For years I thought that anything other than the green Genovese version was sacrilege - until I was introduced to its Sicilian cousin aka Trapanese. Since then, I’ve been swimming with the Trapanesian fishes. The only caveat is that you have to have the right tomatoes. Only the finest and tastiest will do and that definitely doesn’t include cherry - or anything available in the supermarket.
You need that mythical beefsteak tomato some old lady in a french provisioners used to make you a sandwich, one hot afternoon just outside Carcassonne about twenty years ago. As you can tell, it was the highlight of my holiday but I was firmly put in my place a few years later when a friend, who had had a similar experience told me that she had extracted some tomato seeds from said sandwich, smuggled them back to Blighty, germinated and grown them the next year. Now that really must have been a good sandwich.
Anyway, back to the pesto. It’s a simple concoction of peeled and deseeded diced tomatoes (blessed by the lady in black from Carcassonne), blanched almonds, garlic, basil and a little mint. Recipes invariably call for Sicilia or Sardinian pecorino but I reckon it’s best left out of the sauce and grated over the finished dish.
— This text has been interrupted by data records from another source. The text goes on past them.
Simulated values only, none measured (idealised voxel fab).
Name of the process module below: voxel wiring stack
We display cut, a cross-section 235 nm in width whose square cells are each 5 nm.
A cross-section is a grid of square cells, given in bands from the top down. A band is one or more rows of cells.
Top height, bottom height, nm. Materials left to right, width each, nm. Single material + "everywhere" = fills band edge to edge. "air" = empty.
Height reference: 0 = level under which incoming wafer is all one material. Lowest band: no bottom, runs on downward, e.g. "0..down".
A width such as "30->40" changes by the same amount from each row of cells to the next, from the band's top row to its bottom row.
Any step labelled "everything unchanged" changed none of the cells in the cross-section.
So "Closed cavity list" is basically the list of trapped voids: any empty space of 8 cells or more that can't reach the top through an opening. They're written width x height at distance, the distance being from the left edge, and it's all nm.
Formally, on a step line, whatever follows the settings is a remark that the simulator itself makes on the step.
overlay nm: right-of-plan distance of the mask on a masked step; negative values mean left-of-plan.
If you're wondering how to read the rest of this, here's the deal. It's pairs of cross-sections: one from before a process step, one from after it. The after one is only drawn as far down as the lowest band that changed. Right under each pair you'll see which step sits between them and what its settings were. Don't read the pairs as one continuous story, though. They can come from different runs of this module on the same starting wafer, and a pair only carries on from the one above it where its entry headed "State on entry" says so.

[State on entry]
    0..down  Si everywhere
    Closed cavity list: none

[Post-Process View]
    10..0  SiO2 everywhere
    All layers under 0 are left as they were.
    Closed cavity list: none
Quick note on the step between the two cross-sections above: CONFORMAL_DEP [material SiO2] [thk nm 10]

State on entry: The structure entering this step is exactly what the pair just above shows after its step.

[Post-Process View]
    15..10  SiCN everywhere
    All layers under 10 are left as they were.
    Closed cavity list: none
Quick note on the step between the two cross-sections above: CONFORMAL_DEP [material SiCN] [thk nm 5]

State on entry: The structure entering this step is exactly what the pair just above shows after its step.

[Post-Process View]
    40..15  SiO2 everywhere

Using a pestel & mortar, crush the garlic and salt together until a paste forms. Then, add your almonds and beat them into a rough paste.
Next, work in your basil & mint leaves and then your cheese, tomatoes and olive oil. Your mixture should be a rough but saucy consistency. Season to taste with salt and pepper.
Split your mixture and pop 2/3 into a heatproof bowl.
Cook your pasta until al dente in a boiling pot of water. Keep back some of the water.
Once drained, add your pasta to your heatproof bowl mixture and toss until it is well combined. Add tablespoons of both the pasta water and olive oil, mixing as you go, until the sauce becomes a creamy consistency. You want it to be creamy but not soupy.
Serve and add a dollop of your remaining mixture onto each portion, adding more grated cheese as preferred.